Parts or all of the dataframe can be assigned to:

summary(states$HS.Grad)
   Min. 1st Qu.  Median    Mean 3rd Qu.    Max. 
   37.8    48.0    53.2    53.1    59.2    67.3 
states$HS.Grad <- states$HS.Grad/100
summary(states$HS.Grad)
   Min. 1st Qu.  Median    Mean 3rd Qu.    Max. 
  0.378   0.480   0.532   0.531   0.592   0.673 
states$HS.Grad <- 100*states$HS.Grad

with()

What percentage of literate adults graduated HS?

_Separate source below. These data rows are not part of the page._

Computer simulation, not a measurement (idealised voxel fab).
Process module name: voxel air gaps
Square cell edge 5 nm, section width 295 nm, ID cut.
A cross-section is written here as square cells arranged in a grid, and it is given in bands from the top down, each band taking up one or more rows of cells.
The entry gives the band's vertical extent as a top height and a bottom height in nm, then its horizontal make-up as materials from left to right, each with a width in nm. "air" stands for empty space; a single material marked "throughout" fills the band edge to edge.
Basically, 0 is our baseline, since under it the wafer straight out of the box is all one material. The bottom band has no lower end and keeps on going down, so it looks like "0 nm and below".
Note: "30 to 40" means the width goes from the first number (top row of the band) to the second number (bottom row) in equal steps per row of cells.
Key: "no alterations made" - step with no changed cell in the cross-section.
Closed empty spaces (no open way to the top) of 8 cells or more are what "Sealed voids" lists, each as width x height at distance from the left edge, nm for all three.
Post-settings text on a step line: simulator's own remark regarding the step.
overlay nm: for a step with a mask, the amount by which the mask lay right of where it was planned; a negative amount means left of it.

head(100*(states$HS.Grad/(100-states$Illiteracy)))
[1] 42.19 67.72 59.16 40.67 63.30 64.35

with() takes a data frame and evaluates an expression “inside” it:

with(states, head(100*(HS.Grad/(100-Illiteracy))))
[1] 42.19 67.72 59.16 40.67 63.30 64.35

Data arguments

Lots of functions take data arguments, and look variables up in that data frame:

plot(Illiteracy~Frost, data=states)

plot of chunk unnamed-chunk-11

\( R^2 =0.45 \), \( p \approx {10}^{-7} \)

Conditionals

Have the computer decide what to do next

  • Mathematically: \[ |x| = \left\{ \begin{array}{cl} x & \mathrm{if}~x\geq 0 \\ -x &\mathrm{if}~ x < 0\end{array}\right. ~,~ \psi(x) = \left\{ \begin{array}{cl} x^2 & \mathrm{if}~|x|\leq 1\\ 2|x|-1 &\mathrm{if}~ |x| > 1\end{array}\right. \]
    Exercise: plot \( \psi \) in R
  • Computationally:
if the country code is not "US", multiply prices by current exchange rate

if()

Simplest conditional:

if (x >= 0) {
  x
} else {
  -x
}

Condition in if needs to give one TRUE or FALSE value

else clause is optional

one-line actions don't need braces

if (x >= 0) x else -x

Nested if()

if can nest arbitrarily deeply:

if (x^2 < 1) {
  x^2
} else {
  if (x >= 0) {
    2*x-1
  } else {
     -2*x-1
  }
}

Can get ugly though

Combining Booleans: && and ||

& work | like + or *: combine terms element-wise

Flow control wants one Boolean value, and to skip calculating what's not needed

&& and || give one Boolean, lazily:

(0 > 0) && (all.equal(42%%6, 169%%13))
[1] FALSE

This never evaluates the complex expression on the right

Use && and || for control, & and | for subsetting

Iteration

Repeat similar actions multiple times:

table.of.logarithms <- vector(length=7,mode="numeric")
table.of.logarithms
[1] 0 0 0 0 0 0 0
for (i in 1:length(table.of.logarithms)) {
  table.of.logarithms[i] <- log(i)
}
table.of.logarithms
[1] 0.0000 0.6931 1.0986 1.3863 1.6094 1.7918 1.9459

for()

for (i in 1:length(table.of.logarithms)) {
  table.of.logarithms[i] <- log(i)
}

for increments a counter (here i) along a vector (here 1:length(table.of.logarithms)) and loops through the *body until it runs through the vector

iterates over the vector”

N.B., there is a better way to do this job!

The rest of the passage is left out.